Recently, the LHCb collaboration has announced the discovery of a new pentaquark particle. The particle, named Pc(4312)+, decays to a proton and a J/ψ particle (composed of a charm quark and an anticharm quark).

The Radiation Detectors Group (RDG) now joins the LHCb collaboration at CERN, home of the world's largest and most complex particle accelerators and detectors to study the basic constituents of matter – fundamental particles. The aim of the group is to provide innovative sensors for the next upgrade of the experiment. The devices will be developed at the Institute of Microelectronics of Barcelona.

The team is already working with different international institutions within the LHCb community, such as the University of Santiago de Compostela, the University of Glasgow, the University of Manchester, the University of Edinburgh and the University of Science and Technology Krakow on iLGAD technology.

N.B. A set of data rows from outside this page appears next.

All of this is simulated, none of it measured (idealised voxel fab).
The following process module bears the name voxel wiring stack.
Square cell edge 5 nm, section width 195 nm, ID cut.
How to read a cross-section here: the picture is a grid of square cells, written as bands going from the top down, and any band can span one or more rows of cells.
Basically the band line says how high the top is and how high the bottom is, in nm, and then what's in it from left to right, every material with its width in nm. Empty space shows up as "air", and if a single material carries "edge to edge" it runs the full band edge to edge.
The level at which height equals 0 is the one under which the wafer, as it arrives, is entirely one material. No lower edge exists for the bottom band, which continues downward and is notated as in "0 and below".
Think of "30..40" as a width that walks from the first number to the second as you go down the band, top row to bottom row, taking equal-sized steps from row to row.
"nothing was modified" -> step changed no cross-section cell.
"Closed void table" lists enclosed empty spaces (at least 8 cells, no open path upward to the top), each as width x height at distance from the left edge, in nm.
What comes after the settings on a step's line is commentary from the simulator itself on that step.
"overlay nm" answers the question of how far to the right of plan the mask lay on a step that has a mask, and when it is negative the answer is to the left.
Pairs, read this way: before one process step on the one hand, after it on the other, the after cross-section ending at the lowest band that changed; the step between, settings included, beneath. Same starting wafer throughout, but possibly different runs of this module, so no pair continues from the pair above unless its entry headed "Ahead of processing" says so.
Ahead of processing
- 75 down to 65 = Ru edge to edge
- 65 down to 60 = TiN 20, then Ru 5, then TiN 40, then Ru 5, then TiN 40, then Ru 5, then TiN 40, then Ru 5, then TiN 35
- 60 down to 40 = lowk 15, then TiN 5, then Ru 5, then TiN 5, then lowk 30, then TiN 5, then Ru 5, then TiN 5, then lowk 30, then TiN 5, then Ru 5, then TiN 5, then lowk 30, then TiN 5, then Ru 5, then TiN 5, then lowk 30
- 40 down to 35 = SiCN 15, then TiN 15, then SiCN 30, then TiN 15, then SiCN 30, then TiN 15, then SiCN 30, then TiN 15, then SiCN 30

“The sensors will be used within the VELO (VErtex LOcator) system of the LHCb experiment to provide the experiment with both excellent position and timing information about the particle interactions”, explains Neil Moffat, one of the post-doc researchers in the group and deputy group leader. “Using this information we will be able to efficiently map the particle interactions to gain a deeper understanding of the fundamental physics involded in the creation of matter”, adds.

The IMB-CNM has been involved in different partnerships with the CERN along the years, including a new subdetector incorporated into the ATLAS experiment, one of the five particle detectors of the Large Hadron Collider, LHC. The sensors were developed in the Clean Room.